Apple has been in the cloud computing game for quite a while now, but while iCloud has allowed iOS and OS X users to keep their devices and files in perfect sync with one another, it certainly hasn’t competed, feature-wise, with some of the more versatile offerings like Dropbox. This looks set to change after today’s announcement of iCloud Drive, with cloud-syncing app support that spans iOS, OS X and even offers support for Windows.
So, what is iCloud Drive, and how does it differ from the iCloud that we’ve experienced so far? Well essentially, it brings that raw file-storage system to the fore, akin to Dropbox, OneDrive and Google Drive. You can create your own folders, add your files, and access them on iOS, Mac and Windows at any time.

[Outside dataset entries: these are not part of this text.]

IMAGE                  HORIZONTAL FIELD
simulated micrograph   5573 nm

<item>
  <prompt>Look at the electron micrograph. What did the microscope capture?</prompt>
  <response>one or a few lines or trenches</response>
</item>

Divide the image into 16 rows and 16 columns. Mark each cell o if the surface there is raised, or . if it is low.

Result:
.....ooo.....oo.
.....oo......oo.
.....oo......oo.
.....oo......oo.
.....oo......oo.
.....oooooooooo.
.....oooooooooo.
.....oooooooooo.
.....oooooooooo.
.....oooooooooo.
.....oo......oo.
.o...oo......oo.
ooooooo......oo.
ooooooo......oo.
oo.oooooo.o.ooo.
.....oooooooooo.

There is, it appears, no Android support, and while Windows users will be able to get involved, it’s unclear whether there’ll be eventual API support for Windows Phone or Google’s own mobile OS. As consumers, we’d love to see iCloud Drive available across a multitude of different devices and machines, and this would certainly make it a more appealing prospect than alternatives already out there. But we know, from past experience what Apple is like in this regard, and thus, this looks a service aimed mainly to those invested in the Apple ecosystem pool.
iCloud Drive features:
Storing ﬁles in iCloud. Just as it should be.
Edits you make on one device appear on all of them.
Start your work in one app. Add the ﬁnishing touches in another.
Apple gives 5GB for free with iCloud Drive. 20GB of storage is available for $0.99 per month and 200 GB for $3.99 per month.
In the run-up to today’s Worldwide Developers Conference, it was reported that Apple was working continuously on improving the iCloud infrastructure from the back-end, and with this new announcement, we can now see why such a concerted push was necessary.
Steve Jobs once vowed to destroy Dropbox with iCloud, but like his similar vow to slay Android, it never happened. Then again, iCloud wasn’t armed in such a manner that it could even compete with Dropbox et al, but with iCloud Drive, Apple will be hoping finally to grab a larger piece of the pie.
Given how Apple’s current iCloud storage configurations exceed the price bracket of similar services, it seems unlikely that many Dropbox or Google Drive users will be rushing to turn in their accounts in favor of iCloud Drive. But for those who own more than one Apple product, iCloud Drive seems a no-brainer, and so it will be interesting to see how this second-coming of iCloud works out for the fruit company.